Q. Were you all armed are you sure?
Race. There were twenty of us all armed at Rowland’s Castle. Richard Perrin had a pair of pistols tied round his middle.
Q. Had Lilliwhite arms?
Race. Lilliwhite lay at my house on Sunday night,
and another man with him; their horses were in my stable.
Q. Give me an answer to my question; are you sure that Lilliwhite had arms about him when you left him to hold the horses?
Race. I cannot tell; I cannot be quite certain.
Q. Was Lilliwhite ever with you before or since that- time?
Race. No, never, as I know of; I never heard he was a smuggler.
Cross-examined by Glover’s counsel.
Q. Was Glover ever a reputed smuggler before, or did he ever act as such?
Race. No, not as I know of, neither before nor since. Richard Perrin was the merchant that went over to Guernsey to buy this cargo of brandy, rum and tea. I paid him part of the money as my share to go. He told me, after the goods were taken and put on board another vessel, that he had lost the tea by the Swift privateer, Captain Johnson.
Q. Did you never hear that Glover was forced to go against his consent by Richards, his relation?
Race. No, I did not hear any such thing. Edmund Richards brought him, and I never knew him do anything but this time.
Cross-examined by Perrin’s counsel.
Q. Are you sure that Perrin was armed, particularly when he was with the horses?
Race. Yes, he was, and was armed all the way we went from the Forest of Bere, and at that place too.
Q. You say Perrin was troubled with the rheumatism; why would you take a man with you that could not help you to carry off the goods?
Race. I don’t know; I am sure he was with us, and had his share of tea when we divided it at Brooke.
William Steel was called, and appearing, was sworn.
William Steel. When I came home, I was told the goods were taken by Captain Johnson. The first time we met, I cannot say any of the prisoners were there. When we met in Charlton Forest at the Center-tree, I believe Richard Perrin was there; there were a great many of us there; this was some time in October; we met to conclude about getting this tea out of Poole custom-house. We came to some conclusion there; from thence we came to Rowland’s Castle on a Sunday in the afternoon; there were about twenty of us; I think Thomas Lilliwhite was there.
Q. Were there any of your company armed?
Steel. I cannot say there were any arms there on the Sunday. On the Monday, in the afternoon, some time before sunset, when we set out, every man was armed.
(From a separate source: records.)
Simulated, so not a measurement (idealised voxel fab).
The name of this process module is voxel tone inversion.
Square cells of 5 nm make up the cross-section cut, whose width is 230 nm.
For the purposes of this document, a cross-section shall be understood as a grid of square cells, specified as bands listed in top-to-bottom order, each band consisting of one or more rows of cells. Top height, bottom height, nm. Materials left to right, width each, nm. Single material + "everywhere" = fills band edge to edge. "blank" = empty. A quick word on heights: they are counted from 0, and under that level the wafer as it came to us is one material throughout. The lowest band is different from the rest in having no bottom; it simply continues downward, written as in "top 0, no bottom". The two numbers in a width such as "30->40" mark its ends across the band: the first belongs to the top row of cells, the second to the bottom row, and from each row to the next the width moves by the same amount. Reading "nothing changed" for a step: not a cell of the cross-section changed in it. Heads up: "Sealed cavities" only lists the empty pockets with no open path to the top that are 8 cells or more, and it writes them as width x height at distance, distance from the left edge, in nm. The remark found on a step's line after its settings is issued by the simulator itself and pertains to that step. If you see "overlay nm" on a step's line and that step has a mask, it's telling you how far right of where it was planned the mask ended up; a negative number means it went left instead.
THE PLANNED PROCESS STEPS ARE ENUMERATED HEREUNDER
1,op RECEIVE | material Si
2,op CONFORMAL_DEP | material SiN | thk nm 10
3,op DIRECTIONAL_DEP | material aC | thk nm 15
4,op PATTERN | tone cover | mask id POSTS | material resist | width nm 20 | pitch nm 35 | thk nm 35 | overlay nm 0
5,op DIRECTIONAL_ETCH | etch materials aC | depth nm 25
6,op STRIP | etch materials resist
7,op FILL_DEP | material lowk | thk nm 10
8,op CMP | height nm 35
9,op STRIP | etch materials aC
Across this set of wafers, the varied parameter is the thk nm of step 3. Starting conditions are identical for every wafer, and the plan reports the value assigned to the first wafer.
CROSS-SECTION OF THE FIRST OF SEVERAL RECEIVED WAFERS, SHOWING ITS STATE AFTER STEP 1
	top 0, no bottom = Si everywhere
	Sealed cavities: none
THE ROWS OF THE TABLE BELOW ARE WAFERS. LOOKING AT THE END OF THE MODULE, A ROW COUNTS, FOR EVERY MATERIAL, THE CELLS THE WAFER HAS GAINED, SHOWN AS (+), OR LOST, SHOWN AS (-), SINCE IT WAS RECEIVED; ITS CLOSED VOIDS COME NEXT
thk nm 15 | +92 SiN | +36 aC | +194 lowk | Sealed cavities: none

Q. How came they by their firearms?
Steel. They had them from their own houses, as far as I know. I do not remember one man without: some had pistols, some blunderbusses; all the Hawkhurst men had long arms slung round their shoulders, and Fairall, alias Shepherd, had a hanger. We went from Rowland’s Castle, and when we came to the Forest of Bere we were joined by the Hawkhurst gang; this was on a Monday night. The prisoners Kingsmill and Fairall were part of the Hawkhurst gang that joined us, and had with them a little horse which brought their arms and would follow a grey horse one of them rode on; there were about seven of them. We went from Dean to Lindhurst, and when we set out from thence to Poole we were all armed; we all looked at our firearms to see if they were primed.
Court. When you looked at your arms to see if they were primed at Dean, are you sure all the prisoners were there, or which of them?
Steel. They were all five there at that time, and we went together till we came near Poole, when Stringer iind Willis went forward to see how the way stood; and when we came within about a mile of the town, Willis and Stringer  came and met us, and one of them said it was impossible to be done. We turned our horses again, and came to a little lane, and every man got off, and tied our horses up to a rail, which was put along a sort of a common. There were thirty-one horses; we left them under the care of Thomas Lilliwhite and Perrin; we every man went to the custom-house, and broke it open. I and another went to the quay, to see that nobody came to molest us. When I came back again the custom-house was broken open; they said it was done with iron bars. They were carrying the tea when the other man and I came to them.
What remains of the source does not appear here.